Give me a rundown of what Continental is all about.
Continental is a movie about the Continental Baths of New York City, which existed between ’68 and ’74. It was run by this guy Steve Ostrow who was this incredible maverick of a human being. He created this environment and this community for people who were recently, post-Stonewall, coming out of the closet en masse, and he gave them a kind of clubhouse where they could find themselves sexually, spiritually, emotionally.

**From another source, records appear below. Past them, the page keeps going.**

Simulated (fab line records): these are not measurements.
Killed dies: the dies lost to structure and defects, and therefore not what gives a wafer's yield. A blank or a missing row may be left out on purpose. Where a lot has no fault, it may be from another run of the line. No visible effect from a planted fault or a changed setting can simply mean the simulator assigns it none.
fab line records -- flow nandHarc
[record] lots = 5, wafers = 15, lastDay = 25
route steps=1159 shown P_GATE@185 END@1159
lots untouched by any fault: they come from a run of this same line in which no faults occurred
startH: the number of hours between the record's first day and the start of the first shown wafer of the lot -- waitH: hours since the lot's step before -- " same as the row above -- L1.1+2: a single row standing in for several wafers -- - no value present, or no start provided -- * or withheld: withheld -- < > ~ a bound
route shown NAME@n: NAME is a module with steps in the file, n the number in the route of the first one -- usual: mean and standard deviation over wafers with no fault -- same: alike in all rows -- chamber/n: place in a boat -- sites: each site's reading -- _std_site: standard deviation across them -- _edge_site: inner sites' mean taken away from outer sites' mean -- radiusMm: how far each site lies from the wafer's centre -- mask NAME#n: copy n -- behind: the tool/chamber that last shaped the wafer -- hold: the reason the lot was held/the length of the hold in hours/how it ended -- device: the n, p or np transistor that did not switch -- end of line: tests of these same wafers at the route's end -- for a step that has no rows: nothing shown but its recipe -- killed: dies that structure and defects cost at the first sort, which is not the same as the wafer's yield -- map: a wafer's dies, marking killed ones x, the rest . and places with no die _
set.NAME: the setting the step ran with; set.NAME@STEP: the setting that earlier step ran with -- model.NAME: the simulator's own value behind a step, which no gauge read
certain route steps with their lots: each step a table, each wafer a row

It was just this really wonderful play land, just beyond a place to f**k. He had a travel agency in there. He had a nondenominational house of worship in there. It was this little world he created where people could feel safe, people could feel human, and people could feel respected. It’s the only thing like it that’s ever existed.
It’s such an interesting tale that hasn’t been told yet. After that came AIDS, and I think there’s a lot of guilt involved in the lifestyle of people pre-AIDS and what became the ultimate cost of that. I think people have opted not to look back at that much, because it involved great feelings of guilt. But I think enough time has passed that this is a good time to tell this tale.
When did you decide to tell the story of the Continental Baths?
I’d been decided for a long time. It’s always been something on the back-burner. It was something I was going to make before Bear Nation. I was actually watching a documentary called The Cockettes, which is this really awesome doc about this group from San Francisco, these ragtag artists who did wonderful shows. I was watching that documentary, and it had a lot of the talking heads of the people who were still living, telling their tale of this great time in history. It really moved me.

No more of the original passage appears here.